Monday, September 24, 2007


Much has been said about the so called "Brazilian Invasion" in the fashion world, particularly modeling, which started in the late 90's. The Brazilian girls bring an innate sensuality and sex appeal that had been missing from fashion. They also have a very international flavor that appeals to many markets because of the diverse heritage that many of them have - Native American, African, some Asian and/or varied European backgrounds - they have all the ethnic/race markets covered. Since the first 'invasion', there has been a wave of Eastern European and Russian girls that stole their thunder including Natalia V., Euguenia V., Carmen Kass, Hana and Natasha Poly, but the Brazilians have had a resurgence and are leading the pack again. Giselle has had a mammoth push recently, snagging a zillion covers and campaigns. But, before she became the most successful model in history, before Adrianna was a Victoria's Secret Angel and before Caroline T. became a fixture in American Vogue, there were the original Brazilian bombshells.


Giselle and Caroline R.
Raquel and Adriana
Caroline T. and Bruna
Emanuela and Solange

Pre-Giselle, there was the singular 90's sensation Giselle - the original one. Her big breakthrough was becoming the muse to Karl Lagerfeld for his eponymous collection, for Fendi and for Chanel. She had a very unconventional beauty with her trademark nose and severe Louise Brooks bob (which she later cut into a short, boyish fringe).
This girl was THE insider's model. Her runway was not to be messed with - she brought personality and energy to every passage. Her contemporaries included other diverse beauties such as Gurmit, Helena Barquilla and Tatiana Soroko. Then grunge happened and the entire mood in fashion changed from joyous to depressed. Giselle definitely goes into my MODEL HALL OF FAME (which will be published at some point!).

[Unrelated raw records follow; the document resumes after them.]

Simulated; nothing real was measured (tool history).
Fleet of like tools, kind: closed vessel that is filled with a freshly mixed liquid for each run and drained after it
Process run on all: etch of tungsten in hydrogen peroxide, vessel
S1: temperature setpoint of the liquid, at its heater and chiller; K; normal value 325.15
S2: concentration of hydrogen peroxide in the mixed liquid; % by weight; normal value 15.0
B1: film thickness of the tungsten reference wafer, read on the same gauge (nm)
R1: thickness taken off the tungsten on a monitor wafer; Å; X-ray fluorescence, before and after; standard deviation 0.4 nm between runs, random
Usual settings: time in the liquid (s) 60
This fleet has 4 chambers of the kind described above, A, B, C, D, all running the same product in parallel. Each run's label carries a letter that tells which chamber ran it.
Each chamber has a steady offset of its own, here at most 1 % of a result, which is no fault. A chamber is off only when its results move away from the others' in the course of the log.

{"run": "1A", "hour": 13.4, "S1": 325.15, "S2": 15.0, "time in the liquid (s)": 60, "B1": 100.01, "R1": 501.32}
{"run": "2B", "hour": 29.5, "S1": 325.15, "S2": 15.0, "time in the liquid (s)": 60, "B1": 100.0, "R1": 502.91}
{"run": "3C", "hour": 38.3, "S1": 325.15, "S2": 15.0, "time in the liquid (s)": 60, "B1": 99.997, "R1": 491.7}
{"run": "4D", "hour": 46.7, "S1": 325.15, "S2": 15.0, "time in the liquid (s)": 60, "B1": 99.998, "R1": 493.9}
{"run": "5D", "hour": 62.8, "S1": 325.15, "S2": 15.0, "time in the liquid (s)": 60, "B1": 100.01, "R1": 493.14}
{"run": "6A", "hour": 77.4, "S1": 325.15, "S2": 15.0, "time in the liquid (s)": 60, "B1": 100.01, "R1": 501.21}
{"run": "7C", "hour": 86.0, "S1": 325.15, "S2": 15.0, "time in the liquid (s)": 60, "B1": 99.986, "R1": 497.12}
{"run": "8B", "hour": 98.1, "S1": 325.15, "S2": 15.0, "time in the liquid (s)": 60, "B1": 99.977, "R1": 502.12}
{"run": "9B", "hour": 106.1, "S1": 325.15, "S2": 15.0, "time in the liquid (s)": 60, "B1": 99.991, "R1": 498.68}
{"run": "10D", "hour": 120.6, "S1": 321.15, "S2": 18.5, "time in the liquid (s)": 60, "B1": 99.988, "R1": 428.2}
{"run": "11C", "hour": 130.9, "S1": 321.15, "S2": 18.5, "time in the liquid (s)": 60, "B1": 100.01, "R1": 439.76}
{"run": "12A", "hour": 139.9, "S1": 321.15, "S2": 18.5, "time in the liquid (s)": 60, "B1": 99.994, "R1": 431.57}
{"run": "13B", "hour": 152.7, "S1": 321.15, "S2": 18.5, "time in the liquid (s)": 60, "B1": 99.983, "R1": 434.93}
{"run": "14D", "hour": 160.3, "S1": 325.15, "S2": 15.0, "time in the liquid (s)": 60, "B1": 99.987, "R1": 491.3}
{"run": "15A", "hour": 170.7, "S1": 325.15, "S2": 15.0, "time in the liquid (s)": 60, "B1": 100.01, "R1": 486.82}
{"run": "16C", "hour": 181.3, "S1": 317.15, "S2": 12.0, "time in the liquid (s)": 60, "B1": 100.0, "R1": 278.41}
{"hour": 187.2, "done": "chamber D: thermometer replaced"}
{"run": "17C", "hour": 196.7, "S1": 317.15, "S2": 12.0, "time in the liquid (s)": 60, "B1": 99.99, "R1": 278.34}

But the originator is none other than DALMA - one of the great, iconic models of all time. Dalma ruled from the 70's into the 90's. She was a favorite of every major designer including Valentino, Blass, de la Renta, St. Laurent, Ferre, Mugler and Mizrahi. In some regards, she (along with Iman) was the embodiment of the 80's - rich, shady, larger than life, and enough glamour to make any Hollywood actress look like a peasant. She had the diva thing on lock - one of my all time favorites.


But, alas, my favorite Brazilian of them all is my house model and friend Larissa B. She brings beauty, wit, humor and maturity beyond her years. And, miss thing has a walk that can start a fire! I call her Aunt Larissa because my dog, Weezie, is in love with her as well. We always joke that she is going to take me to court for joint custody of Weezie and that we will alternate weekends!

Me with my baby, Larissa.

Now I do have one question about the influx of Brazilian girls over the past 10 or so years - How is it that you can go to a country that has a HUGE African history and presence and you can't find any darker, more African looking girls to work in Europe, America and Asia? There was a gorgeous Afro-Brazilian girl several years ago who was a fave of YSL, but she has since disappeared (see below).

Thank God that Emanuela adds some diversity in the mix. When you see runway shows from Brazil, there are tons of fierce black girls - the problem is that the American and European agencies do not scout them. And fashion is supposed to be so universal - puhleaze!!!

1 comment:

Nafeesa said...

YEAH!! Everyone must think that Brazil is full of the blonde blue eyed women who are 7 feet tall with 0 % body fat. (Do I sound mad? I'm not mad) Anywho-I think what happened is that the fashion industry wants their "black models" to only come from Africa(and only certain parts of Africa at that)-a darker hue from an alternate piece of land makes everyone a little..hmm shall we say uneasy.